Masters of Deaf Education: What I’ve been learning.

(Note: This post will basically be a summary of the classes/course content I took this summer.  You’ve been warned.)

I’ve blogged about how busy I’ve been and written an overview of the basics of Oral/Audio deaf education.  Today I’m going to continue that theme and give brief descriptions of the classes I took during the summer session.

ELL (Rethinking Equity and Teaching for English Language Learners)

This was the first year an ELL course was required as part of the M.E.D. program, and I believe the reason is that new education legislation was passed requiring all certified teachers to have a certain amount of ELL course hours.  “ELL” is essentially a broad term for ESL or EFL; it refers to non-native speakers learning English.

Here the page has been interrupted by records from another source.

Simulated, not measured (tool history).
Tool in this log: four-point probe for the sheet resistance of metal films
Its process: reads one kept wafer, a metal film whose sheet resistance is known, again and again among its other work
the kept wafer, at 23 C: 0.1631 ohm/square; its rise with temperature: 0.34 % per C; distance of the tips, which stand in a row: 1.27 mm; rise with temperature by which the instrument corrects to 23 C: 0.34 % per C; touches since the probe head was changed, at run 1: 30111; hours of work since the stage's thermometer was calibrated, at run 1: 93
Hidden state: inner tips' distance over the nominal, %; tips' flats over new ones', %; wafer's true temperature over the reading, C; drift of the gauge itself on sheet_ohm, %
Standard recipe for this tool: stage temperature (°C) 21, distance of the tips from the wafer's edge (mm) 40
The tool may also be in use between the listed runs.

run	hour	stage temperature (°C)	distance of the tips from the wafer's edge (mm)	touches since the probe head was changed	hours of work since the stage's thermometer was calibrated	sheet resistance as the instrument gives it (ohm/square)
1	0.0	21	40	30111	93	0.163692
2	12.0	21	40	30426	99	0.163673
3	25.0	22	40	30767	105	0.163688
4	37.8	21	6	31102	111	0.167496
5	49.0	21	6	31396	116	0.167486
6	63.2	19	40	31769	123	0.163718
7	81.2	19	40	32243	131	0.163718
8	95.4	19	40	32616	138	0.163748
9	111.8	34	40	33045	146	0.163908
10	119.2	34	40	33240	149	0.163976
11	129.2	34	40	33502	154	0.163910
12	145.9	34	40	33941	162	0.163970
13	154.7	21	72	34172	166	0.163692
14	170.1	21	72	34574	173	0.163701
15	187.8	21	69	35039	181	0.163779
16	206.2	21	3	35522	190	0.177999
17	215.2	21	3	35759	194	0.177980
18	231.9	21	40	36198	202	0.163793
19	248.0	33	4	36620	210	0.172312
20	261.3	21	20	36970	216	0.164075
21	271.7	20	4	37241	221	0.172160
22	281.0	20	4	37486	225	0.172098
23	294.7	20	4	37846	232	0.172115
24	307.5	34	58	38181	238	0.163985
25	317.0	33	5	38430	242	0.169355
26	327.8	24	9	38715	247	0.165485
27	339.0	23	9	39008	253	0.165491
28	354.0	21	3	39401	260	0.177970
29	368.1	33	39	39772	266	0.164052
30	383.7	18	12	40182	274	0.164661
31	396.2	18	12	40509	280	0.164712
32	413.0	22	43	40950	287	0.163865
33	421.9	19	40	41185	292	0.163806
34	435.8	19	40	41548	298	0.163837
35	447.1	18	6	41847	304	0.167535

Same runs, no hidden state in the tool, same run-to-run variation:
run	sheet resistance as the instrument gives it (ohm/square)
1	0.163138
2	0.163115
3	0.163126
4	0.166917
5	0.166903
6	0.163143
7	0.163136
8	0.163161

The class: ELL required many hours — we had between 11 and 14 hours of class and observation every week.  The class sessions were mostly four hours long.  Four. Hours. Long.  As a human, and an ADD one at that (I’m so trendy), four hours is far beyond my capacity to retain information.  To be fair, our teacher was great about mixing up the format between lecturing, discussions, and group work, but ultimately four hours was quite a stretch, especially every other day.

The content: We learned about different teaching approaches designed to create ELL-friendly classrooms.  The course was designed for regular classroom teachers with 1st generation students in their classes, so it wasn’t about how to teach English, but how to teach a lesson (any subject) in a way that shelters (helps guide) the kids whose English abilities are low.  However, we did learn specific methods of English teaching, and were able to observe local language classrooms with international students learning English.  The observations were the most enjoyable part of the course because they were a tangible experience of the hypothetical situations we discussed in class

Perspectives on Deaf Education

This was a two part class, in which we studied curriculum (specifically, Developmentally Appropriate Curriculum) in the morning and discussed the history and controversies surrounding Deaf Education in the afternoon.

The class: The coursework consisted mainly of reading and reflections.  Classes were lectures in the morning and video/discussions in the afternoon.  Our final project was an anthology of curriculum resources to use in our teaching careers.

The content: During our morning classes, a huge emphasis was placed on Developmentally Appropriate Curriculum, which basically means curriculum designed to meet the developmental needs of a child according to his/her age and ability.  DAC encourages parental involvement, takes into account different learning styles, and considers different theories of development and teaching (Skinner, Erikson, Maslow, etc.)

During our afternoon classes, we learned about the history of deaf education (which is long, interesting, and has been rapidly changing over the past 20 years.)  We also watched Sound and Fury, a documentary about a deaf family faced with the decision of choosing whether to implant their deaf child.  After watching the documentary — and the informative followup — we discussed the controversy of oral vs. manual education.  (Which I will go into more detail in another post.)